# How much RF power should I expect to receive from a satellite?

I am trying to receive beacon from the analog satellites and observe its power on signal analyzer.I am using a 15dB gain and LNA with a 40dB gain. I am trying satellites like Ho-68(-81.64 dB at 56 deg elevation), JUGNU(-95 at 50 deg elevation), CO-57 etc. What should be the value of received power? Does anyone have any reference values?

• – user
Mar 31, 2015 at 9:50

You can calculate the answer with the Friis transmission equation. The great thing about space communications is that the path is very close to free space, so even highly idealized calculations are pretty accurate.

According to some information on HO-68, its CW beacon transmits with a power of 200 mW (or 23 dBm). I don't see any information on its antenna gain, but it's probably not much, so we can just assume a gain of 1. It might be more: a free space dipole has a gain of 1.5. But it could also be less: it's unlikely its antenna is aligned precisely to your station.

From that same information it looks like HO-68's altitude is in the neighborhood ot 1200 km. Of course the distance is greater for anything but an overhead pass, so you can use some tracking software to calculate a more accurate number.
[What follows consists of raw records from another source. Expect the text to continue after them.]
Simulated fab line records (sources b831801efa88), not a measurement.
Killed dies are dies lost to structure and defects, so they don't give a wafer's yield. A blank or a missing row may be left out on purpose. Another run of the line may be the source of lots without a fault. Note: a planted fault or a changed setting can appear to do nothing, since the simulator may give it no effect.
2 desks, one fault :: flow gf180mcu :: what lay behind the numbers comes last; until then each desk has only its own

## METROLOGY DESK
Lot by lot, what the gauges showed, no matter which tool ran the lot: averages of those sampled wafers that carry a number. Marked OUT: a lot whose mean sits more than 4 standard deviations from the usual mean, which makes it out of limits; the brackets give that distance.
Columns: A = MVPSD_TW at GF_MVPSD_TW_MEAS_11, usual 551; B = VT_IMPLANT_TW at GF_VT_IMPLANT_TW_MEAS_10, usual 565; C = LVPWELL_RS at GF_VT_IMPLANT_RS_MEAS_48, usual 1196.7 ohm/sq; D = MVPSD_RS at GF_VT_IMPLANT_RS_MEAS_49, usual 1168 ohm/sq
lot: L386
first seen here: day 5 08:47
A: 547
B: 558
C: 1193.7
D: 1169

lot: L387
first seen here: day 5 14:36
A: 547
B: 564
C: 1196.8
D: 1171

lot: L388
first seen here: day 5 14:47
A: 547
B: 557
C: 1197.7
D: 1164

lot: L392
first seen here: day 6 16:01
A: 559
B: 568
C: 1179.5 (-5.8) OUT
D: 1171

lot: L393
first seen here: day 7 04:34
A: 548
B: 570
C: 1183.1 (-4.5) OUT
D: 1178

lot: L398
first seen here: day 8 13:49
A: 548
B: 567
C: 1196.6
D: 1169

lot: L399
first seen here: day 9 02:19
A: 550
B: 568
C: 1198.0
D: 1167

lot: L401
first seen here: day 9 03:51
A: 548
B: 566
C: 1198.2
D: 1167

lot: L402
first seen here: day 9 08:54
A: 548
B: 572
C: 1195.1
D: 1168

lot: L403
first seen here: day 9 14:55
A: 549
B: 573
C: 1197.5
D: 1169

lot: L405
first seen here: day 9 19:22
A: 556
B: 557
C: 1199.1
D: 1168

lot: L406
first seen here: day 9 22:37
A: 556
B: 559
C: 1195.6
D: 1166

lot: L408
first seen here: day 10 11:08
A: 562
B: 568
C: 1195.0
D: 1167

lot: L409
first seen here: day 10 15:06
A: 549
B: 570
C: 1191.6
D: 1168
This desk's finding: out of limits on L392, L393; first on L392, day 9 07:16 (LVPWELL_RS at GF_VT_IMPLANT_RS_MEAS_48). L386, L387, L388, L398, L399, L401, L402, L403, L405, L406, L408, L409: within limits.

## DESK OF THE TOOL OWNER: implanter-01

Using those numbers as examples, we can calculate the transmitted power, less free space path loss as:

$$23\:\mathrm{dBm} + 147.6 - 20\log_{10}(1200\:\mathrm{km} \cdot 435.79\:\mathrm{MHz}) \approx -124 \:\mathrm{dBm}$$

Adding your receive antenna gain (15 dB) brings this up to -109 dBm. You will want to make sure this is above the noise floor of your test equipment, otherwise you will measure nothing but noise.

Adding the LNA gain of 40 dB then brings it up to -69 dBm, which is approximately the power you'd expect to measure. It's probably safe to bet that's within 10 dB of reality, which must also take into account the alignment and gain of the satellite's antenna, cable losses, etc.